Transitive Schreier graphs

This question was somehow solved in https://arxiv.org/pdf/1505.03433.pdf

Proposition A Schreier graph $\mathrm{Schr}(G,H;S)$ is transitive if and only if H is length-isomorphic to all of its conjugate. That is: for every $g\in G$ there exists a group isomorphisms $\alpha_G\colon H\to g^{-1}Hg$ that preserves length: $|\alpha_G(h)|_S=|h|_S$ for every $h\in H$.

Observe that $\alpha_g$ is defined on $H$ only, not on $G$.

The above characterisation might seem silly and just an easy rewriting of what transitivity means for a Schreier graph. In some sense it is, however it can still be used to obtain some informations. A few words about that below.

Dependence to the generating set

It is well-known (and easy to prove) that if $H$ is a normal subgroup of $G$, then all of its Schreier graphs are transitive. The converse is true and is in fact witnessed by small symmetric generating sets:

Proposition If $\mathrm{Schr}(G,H;S)$ is transitive for all generating sets of size no more than $\mathrm{rank}$, then $H$ is a normal subgroup of $G$.

The above result shows that for non-normal subgroups, transitivity of the Schreier graph depends highly on the generating set. This is easily seen on finite groups, where every subgroup $H$ will have a transitive Schreier graph for $S=G\setminus\{1\}$. (In fact this is true for a general $G$, with the caveat that $S$ won't be finite in general)

A strengthening of normality

In view of the above, let us say that a subgroup $H$ of $G$ is length-transitive if there exists a generating set of size no more than $\mathrm{rank}(G)+1$ such that $\mathrm{Schr}(G,H;S)$ is transitive. One can show that the intersection of two length-transitive subgroups is itself length-transitive. This naturally lead to

Definition A non-trivial group $G$ is strongly simple if its only length transitive subgroups are $\{1\}$ and $G$ itself.

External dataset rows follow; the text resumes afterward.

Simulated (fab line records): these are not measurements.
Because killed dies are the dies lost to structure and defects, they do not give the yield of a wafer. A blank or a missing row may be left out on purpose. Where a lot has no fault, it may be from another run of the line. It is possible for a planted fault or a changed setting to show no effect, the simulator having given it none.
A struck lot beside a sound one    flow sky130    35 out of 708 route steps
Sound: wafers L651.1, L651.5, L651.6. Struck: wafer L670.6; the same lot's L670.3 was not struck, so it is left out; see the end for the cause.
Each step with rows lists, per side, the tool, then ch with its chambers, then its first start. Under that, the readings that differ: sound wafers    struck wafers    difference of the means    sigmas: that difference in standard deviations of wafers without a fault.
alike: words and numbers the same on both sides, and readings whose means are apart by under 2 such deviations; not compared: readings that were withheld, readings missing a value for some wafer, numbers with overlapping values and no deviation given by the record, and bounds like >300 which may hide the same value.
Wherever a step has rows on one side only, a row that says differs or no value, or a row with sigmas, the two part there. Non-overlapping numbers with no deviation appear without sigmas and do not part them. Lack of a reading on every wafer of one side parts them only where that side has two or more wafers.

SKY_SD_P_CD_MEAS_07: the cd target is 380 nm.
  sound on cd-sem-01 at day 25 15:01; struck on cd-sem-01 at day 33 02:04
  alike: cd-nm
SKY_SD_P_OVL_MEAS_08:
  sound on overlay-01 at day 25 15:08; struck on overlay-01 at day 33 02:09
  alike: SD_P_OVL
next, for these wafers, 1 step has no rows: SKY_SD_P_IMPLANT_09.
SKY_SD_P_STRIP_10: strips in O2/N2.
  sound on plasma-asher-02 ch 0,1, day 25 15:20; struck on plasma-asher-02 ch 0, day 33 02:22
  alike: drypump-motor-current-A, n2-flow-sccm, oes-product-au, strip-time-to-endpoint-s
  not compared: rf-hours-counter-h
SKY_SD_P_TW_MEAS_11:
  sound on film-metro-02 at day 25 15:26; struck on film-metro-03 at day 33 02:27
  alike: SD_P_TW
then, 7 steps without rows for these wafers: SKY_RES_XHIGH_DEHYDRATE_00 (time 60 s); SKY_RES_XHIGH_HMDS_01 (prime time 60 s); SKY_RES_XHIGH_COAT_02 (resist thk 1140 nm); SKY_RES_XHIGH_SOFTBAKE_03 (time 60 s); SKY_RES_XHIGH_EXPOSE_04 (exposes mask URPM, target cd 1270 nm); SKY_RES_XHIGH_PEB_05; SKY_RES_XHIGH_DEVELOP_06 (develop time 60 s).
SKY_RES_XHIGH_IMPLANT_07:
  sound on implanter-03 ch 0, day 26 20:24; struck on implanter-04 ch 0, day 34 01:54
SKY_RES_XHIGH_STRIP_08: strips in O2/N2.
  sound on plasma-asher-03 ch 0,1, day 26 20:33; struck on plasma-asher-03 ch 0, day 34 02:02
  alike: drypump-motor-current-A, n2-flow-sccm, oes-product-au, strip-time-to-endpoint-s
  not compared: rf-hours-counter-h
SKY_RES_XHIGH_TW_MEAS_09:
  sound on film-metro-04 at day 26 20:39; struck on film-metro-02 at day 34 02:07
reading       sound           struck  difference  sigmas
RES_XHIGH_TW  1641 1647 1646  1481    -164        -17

It follows from the definition that cyclic groups of prime order are strongly simple and that strongly simple groups are simple. These implications are stricts as demonstrated by

Proposition For odd $n\geq 7$, the alternating group $A_n$ is simple but not strongly simple.

Proposition Tarski monsters are strongly simple (in fact, their Schreier graphs are not even quasi-transitive, and this for every finite symmetric generating set).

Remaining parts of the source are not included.